Examples, exercises and experiments - Classical Mechanics & Special Relativity for Starters

Updated: 02 feb 2026

Here are some examples and exercises that deal with forces. Make sure you practice IDEA.

Worked Examples¶

Slowing a mass down¶

In this example we will consider a 1-dimensional case: a mass, $m$ has initial velocity $v_0$ . From $t=0$ onwards a force $F$ is acting on $m$ , slowing it down. Eventually, $m$ will come to a stand still.

The final question to be answered is: what is the distance $m$ has traveled from $t=0$ until $m$ has stopped moving?

We will inspect the simplest case: the force is constant and has a magnitude $\mu mg$ (with $\mu$ a positive constant). This is one of the simplest frictional forces. It is proportional to the weight of $m$ and is a first order approximation for a mass sliding over a horizontal plane.

Interpret the problem

Develop the solution

Evaluate the solution

Assess the solution

First we make a sketch and draw what is relevant for this problem.

a point mass moving to the right with velocity v, while a force F is acting to the left. The position where the mass stops is indicated as xmax.

The problem is 1-dimensional, so we only need one coordinate. Hence we have drawn the $x$ -axis. The mass is somewhere on the axis and has at that position velocity $v$ . We also draw that, as the velocity will change. Moreover, velocity is related to momentum ( $p=mv$ ) and -as a force is acting on $m$ - we expect that we will use N2.

We also draw the force. As the force is slowing down the mass, it will have to act in the direction opposite to the velocity. That means in our case: $F$ points in the negative $x$ -direction. Finally, we indicate the position where the mass will stop moving: $x_{max}$ .

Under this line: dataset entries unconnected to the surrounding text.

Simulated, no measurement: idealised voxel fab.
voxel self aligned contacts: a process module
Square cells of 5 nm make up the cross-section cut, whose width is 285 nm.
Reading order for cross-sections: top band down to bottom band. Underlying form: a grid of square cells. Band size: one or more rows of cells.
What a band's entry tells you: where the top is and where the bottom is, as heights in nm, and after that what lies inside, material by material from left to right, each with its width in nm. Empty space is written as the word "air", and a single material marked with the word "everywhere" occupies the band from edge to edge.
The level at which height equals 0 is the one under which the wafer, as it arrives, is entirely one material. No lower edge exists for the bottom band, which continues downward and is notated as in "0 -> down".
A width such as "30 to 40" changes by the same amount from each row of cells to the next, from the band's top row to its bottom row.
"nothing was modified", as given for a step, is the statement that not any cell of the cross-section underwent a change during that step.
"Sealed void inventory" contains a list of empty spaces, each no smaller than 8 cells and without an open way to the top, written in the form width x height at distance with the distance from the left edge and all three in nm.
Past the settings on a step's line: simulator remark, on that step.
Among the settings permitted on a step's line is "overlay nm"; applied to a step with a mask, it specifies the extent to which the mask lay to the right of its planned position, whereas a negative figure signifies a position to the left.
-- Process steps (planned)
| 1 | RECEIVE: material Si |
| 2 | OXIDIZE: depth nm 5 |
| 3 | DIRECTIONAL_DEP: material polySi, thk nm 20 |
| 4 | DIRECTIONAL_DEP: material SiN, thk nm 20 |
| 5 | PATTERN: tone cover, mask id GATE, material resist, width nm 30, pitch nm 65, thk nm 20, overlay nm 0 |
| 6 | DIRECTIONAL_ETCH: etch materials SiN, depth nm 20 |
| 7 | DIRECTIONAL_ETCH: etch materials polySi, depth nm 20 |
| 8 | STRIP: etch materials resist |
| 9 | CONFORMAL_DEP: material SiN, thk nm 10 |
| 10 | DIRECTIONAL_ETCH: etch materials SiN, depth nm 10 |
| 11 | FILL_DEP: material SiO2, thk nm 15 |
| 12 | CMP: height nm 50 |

We conclude our interpret-phase with our idea on how to approach this problem:

a force is slowing down $m$ : that calls for setting up N2
at some point in time $m$ has zero velocity: we need to find that time (let’s call it $t_f$ ). We can do that via N2.
we need to find the trajectory of $m$ , i.e. $x(t)$ and than substitute $t_f$ to find $x_{max} = x(t_f)$ .

We start with solving N2:

m \frac{dv}{dt} = F \rightarrow \frac{dv}{dt} = - \frac{\mu mg}{m} = -\mu g

(5)

Note: we have now explicitly given the minus-sign as the force is acting in the negative $x$ -direction. Moreover, the friction constant $\mu >0$ . This differential equation is easy to solve, as the right hand side is a constant:

v(t) = - \mu g t + C_1

(6)

with $C_1$ an integration constant. We can find this constant by looking at the initial condition:

t=0 \rightarrow v=v_0 \Rightarrow v_0 = -\mu g 0 + C_1 \Rightarrow C_1 = v_0

(7)

Thus, the solution for $v(t)$ is:

v(t) = v_0 - \mu g t

(8)

From this equation, we can find when the mass stops moving:

v(t_f) = 0 \Rightarrow 0 = v_0 - \mu g t_f \Rightarrow t_f = \frac{v_0}{\mu g}

(9)

Now we are ready to find the trajectory $x(t)$ :

\frac{dx}{dt} = v(t) = v_0 - \mu g t \Rightarrow x(t) = v_0 t -\frac{1}{2} \mu g t^2 + C_2

(10)

and we use the initial condition to find $C_2$ :

t=0 \rightarrow x=0 \Rightarrow 0 = v_0 0 -\frac{1}{2} \mu g 0^2 + C_2 \Rightarrow C_2 = 0

(11)

Thus, the solution for the trajectory is:

x(t) = v_0 t -\frac{1}{2} \mu g t^2

(12)

Finally, we can find $x_{max}$ by substituting $t_f$ into $x(t)$ :

\begin{split} x_{max} &= x(t_f) = v_0 \frac{v_0}{\mu g} - \frac{1}{2} \mu g \left ( \frac{v_0}{\mu g} \right )^2 \\ &= \frac{v_0^2}{\mu g} - \frac{1}{2} \frac{v_0^2}{\mu g} = \frac{1}{2} \frac{v_0^2}{\mu g} \end{split}

(13)

Exercises set 1¶

Exercise 6 (Different coordinate systems 🌶 🌶)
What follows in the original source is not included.